Y'all ever get so excited about a scientific paper you're reading that you get chills???
So I thought to myself
Huh, a lot of our invasive species come from China and Japan
And then I thought, huh, I should look up what Kudzu is like in its natural habitat
And I found this article by a team of scientists investigating the history of Kudzu in China
And ohhhhh my goddddd. I'm vibrating with excitement over how cool this is.
The first bombshell that turned my brain inside out:
KUDZU IS NOT WILD. IT IS SEMI-DOMESTICATED.
In China, Kudzu has been a fundamentally important plant for food and textiles throughout history. We have Kudzu cloth that is 6,000 years old!
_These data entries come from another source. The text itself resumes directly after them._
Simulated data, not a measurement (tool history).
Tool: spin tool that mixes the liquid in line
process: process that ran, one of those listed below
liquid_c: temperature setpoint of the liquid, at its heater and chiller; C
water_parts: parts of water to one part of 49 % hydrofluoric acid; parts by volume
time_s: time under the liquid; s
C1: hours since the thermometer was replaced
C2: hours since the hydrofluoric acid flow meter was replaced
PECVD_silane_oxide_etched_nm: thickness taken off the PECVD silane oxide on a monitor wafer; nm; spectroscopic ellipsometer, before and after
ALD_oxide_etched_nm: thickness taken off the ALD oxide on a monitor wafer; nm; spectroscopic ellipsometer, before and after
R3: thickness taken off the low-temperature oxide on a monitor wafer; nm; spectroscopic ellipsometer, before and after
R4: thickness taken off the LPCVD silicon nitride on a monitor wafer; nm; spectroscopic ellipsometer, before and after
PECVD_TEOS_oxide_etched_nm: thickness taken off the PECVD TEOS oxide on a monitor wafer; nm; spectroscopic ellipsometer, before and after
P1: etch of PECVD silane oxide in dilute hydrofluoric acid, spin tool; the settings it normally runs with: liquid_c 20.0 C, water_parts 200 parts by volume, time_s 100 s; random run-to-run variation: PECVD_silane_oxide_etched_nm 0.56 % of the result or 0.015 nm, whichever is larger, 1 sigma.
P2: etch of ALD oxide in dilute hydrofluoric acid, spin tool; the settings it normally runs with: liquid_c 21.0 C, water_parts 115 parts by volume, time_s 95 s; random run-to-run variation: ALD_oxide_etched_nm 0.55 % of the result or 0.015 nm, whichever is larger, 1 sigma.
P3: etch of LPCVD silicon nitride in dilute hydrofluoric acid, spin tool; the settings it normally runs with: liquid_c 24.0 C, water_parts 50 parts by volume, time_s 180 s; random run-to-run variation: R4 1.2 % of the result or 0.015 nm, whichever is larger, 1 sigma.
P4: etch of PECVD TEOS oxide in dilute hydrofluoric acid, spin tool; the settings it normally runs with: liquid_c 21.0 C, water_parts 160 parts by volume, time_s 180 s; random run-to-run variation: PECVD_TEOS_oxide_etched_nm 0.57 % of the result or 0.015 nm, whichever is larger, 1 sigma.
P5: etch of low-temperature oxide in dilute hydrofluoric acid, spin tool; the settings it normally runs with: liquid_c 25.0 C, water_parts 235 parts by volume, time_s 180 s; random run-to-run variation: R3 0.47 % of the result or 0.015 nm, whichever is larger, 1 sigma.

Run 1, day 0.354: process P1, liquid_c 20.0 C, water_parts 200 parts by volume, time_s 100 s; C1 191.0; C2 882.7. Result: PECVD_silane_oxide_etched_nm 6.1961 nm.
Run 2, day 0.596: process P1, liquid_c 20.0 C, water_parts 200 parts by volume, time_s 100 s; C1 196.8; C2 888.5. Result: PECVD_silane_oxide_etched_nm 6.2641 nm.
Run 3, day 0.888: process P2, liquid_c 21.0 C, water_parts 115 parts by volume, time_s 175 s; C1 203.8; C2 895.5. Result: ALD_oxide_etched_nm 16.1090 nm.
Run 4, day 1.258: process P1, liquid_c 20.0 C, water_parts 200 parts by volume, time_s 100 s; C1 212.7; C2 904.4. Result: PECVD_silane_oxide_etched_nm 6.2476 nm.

THIS PLANT CLOTHED AND FED ONE OF THE MOST POPULOUS AND MOST ENDURING HUMAN CULTURES ON EARTH
and in turn
HUMANS SHAPED AND SELECTED FOR ITS TRAITS
*AND*
in its natural range, humans are the main "predator" of kudzu
"Harvest by humans appears to be the major control mechanism in its native areas."
Kudzu is like that because it co-evolved with humans.
WHAT
YALL
This means
That Kudzu is so highly invasive because—just like most plants evolved to be grazed by herbivores and/or eaten by caterpillars, keeping them in balance with everything else—Kudzu basically evolved to be harvested by humans
The other half of the ecological partnership that keeps Kudzu in balance with everything else isn't a caterpillar or a hoofed beast. It's us.